For a buyer, the suspension matters in two directions. First, it makes current sellers more willing to transact, since their exit carries no capital gains liability in the near term. Second, a buyer purchasing in 2026 should plan for the possibility that a future profitable sale would occur after the suspension ends, which changes the net return calculation on exit.
A separate measure, the suspension of the 24% VAT on new-build residential property, has also been extended through end-2026, though buyers should confirm the current AADE position with a Greek tax adviser before relying on this in any transaction.
No content here constitutes tax or legal advice. Investors should obtain current professional advice on the legislative position at the point of any transaction.
Bank of Greece Outlook: What “More Moderate” Means for Buyers
The Bank of Greece forward statement for 2026 is explicit in direction and deliberately non-quantified: prices will continue rising but at a more moderate pace, with affordability pressure in high-cost urban centres redirecting demand to older stock and regional areas.
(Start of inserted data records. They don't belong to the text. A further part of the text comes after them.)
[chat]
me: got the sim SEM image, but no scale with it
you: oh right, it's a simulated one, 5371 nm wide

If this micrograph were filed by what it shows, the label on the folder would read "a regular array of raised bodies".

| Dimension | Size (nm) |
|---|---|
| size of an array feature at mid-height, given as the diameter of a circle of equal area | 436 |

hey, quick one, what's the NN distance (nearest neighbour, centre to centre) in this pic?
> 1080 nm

In practical terms for a buyer:
No correction is the base case. The BoG’s framing is deceleration, not reversal. The structural demand drivers, tourism recovery, foreign buyer interest, supply constraint, are not disappearing. A buyer waiting for a correction is positioned against the explicit central bank view.
Affordability pressure creates rotation, not collapse. Athens at higher absolute price levels is pushing some domestic segments toward older buildings and peripheral suburbs. This rotation supports pricing in those segments without undermining the premium market, which is anchored by foreign demand with different price sensitivity.
Regional markets benefit from redirected capital. The two-speed dynamic means that the Bank of Greece’s moderation narrative applies most to the €800,000 prime tier in Athens. The €400,000 tier in Crete, Thessaloniki suburbs, and the Peloponnese is receiving demand that did not exist there under the old Golden Visa structure, and pricing in those areas reflects that.
No specific percentage forecast is reliable. The BoG guidance is directional. Any content that quotes a specific percentage for 2026 or 2027 Greek property price growth is extrapolating beyond what the source material supports.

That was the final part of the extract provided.